Young children do not have expectations. They are acceptance personified. They love freely and unconditionally, and they forgive liberally. They are healers. Uncluttered and baggage-free, they see beyond our adult limitations and have so much to teach us — if we will only let them. Children are honest to a fault and need our truthful presence in return. The rest of what we give them is just gravy (or palacsinta).
UPDATE
April 21, 2010 – The Los Angeles Times reported today, that a Los Angeles County Superior Court judge granted Abbie’s parents the legal right to fight on her behalf for visitation rights with her children. At the request of the husband’s lawyer, Abbie will be required to undergo neurological testing. She will also have to be questioned and a video of that deposition shown in court. This is only the beginning of what will likely be a long battle before Abbie and her triplets can reunite. They still do not know they have a mother.
UPDATE – Victory!
March 25, 2011 – The Los Angeles Times reports that after an acrimonious yearlong legal battle, a Los Angeles Superior Court Judge ruled that Abbie Dorn has a legal right to see her (now 4 year-old) triplets and ordered annual 5 consecutive day visits and monthly visits via Skype video conference call. Judge Frederick C. Shaller wrote, “The court finds that even though [Abbie] cannot interact with the children, the children can interact with [Abbie] – and that the interaction is beneficial for the children. They can touch her, see her, bond with her, and can carry those memories with them.”
He also ordered Dan (the father) to set up a shelf or table that is “open and available to the children 24 hours a day in his home devoted to the children’s mother” and to place photographs and other mementoes of her on it. ”The children would benefit from having these photographs and important items as symbols for the presence and existence of their mother and it would reinforce in the children that [Abbie] is part of their lives.”
According to Abbie’s mother, when Abbie heard the news, “She gave me a huge smile. I told her about the visit this summer…She gave me a long, long blink and another huge smile.”
Thank you for sharing this story Janet. I hate to say this but sounds like her ex-husband has issues of his own that he needs to work out; he is projecting them on his children by withholding a necessary relationship. Children bring laughter, which has a great power to heal.
Another insightful article about trust….thank you. I know in my life I have had times when I was fearful of the truth and whether my own children could handle the difficulties. I wanted to protect them. I forgot for the moment that trust and respect were the only truths.
This father’s decision is the saddest of stories. This is another one of those times when fear overrides common sense.
As always it is easy to comment from a distance, but his not allowing their children to know their mother is a sad sad situation. Maybe one day this dad will see the “truth” and trust and respect his children’s abilities. The whole thing makes me weep.
Thank you too, for sharing the story of Magda. What a blessing for all of you to be together at that time of her life. I can only see her sweet smile hear her laugh. Thank you for the memories! Thank you again for holding on and passing down the teachings of Magda Gerber. They are a treasure.
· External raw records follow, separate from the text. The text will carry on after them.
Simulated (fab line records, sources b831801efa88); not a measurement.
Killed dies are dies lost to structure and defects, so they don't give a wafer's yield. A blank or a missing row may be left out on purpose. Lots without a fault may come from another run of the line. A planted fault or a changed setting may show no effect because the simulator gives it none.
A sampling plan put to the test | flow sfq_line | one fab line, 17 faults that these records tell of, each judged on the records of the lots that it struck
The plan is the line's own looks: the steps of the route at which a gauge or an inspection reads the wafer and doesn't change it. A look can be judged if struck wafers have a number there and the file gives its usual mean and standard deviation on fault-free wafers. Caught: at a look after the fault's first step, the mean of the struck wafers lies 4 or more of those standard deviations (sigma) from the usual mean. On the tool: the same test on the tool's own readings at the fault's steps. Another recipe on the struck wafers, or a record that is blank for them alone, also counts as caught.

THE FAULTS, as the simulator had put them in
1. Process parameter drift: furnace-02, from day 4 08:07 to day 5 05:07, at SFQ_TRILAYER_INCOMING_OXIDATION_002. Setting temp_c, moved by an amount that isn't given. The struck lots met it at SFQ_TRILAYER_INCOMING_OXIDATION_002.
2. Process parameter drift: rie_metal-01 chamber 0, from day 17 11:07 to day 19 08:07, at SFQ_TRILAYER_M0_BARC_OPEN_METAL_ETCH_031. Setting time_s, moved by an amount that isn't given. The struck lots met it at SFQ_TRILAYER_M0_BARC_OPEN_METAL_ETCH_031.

Roseann, thank you! I obviously agree about Magda Gerber’s teachings being a treasure!
I read this article on the LA Times website and was also moved to think about it. Very interesting. I love your blog and your thoughts about RIE! My little one is at a place that practices RIE and I’ve read Dear Parent and Your Self Confident Baby. I believe in the principles and try my best to apply them. Keep up your blogging!
A sad story, a wonderful article. A dilemma that pits philosophy against reality against spirituality. This story has pity, contempt, loneliness and injustice all mixed up. As with the other readers, I too am saddened for the mother and the children and wonder about the motive of the father. Is it his own guilt that he denies both his wife and his children, or does he truly believe that he is doing the right thing? If I were anyone other than who I am, I could perhaps find some sympathy for the later alternative, but I don’t. I think it is fair to say however that those children could potentially bear upon themselves as the ones who caused their mother’s condition. That would be a horrible injustice. But in all fairness, children every day believe they are the reason for their parents’ divorce. While untrue in both instances, certainly not so far fetched as we’d like to believe. So although I don’t agree with the father, I’m not prepared to rush to judgment of him either.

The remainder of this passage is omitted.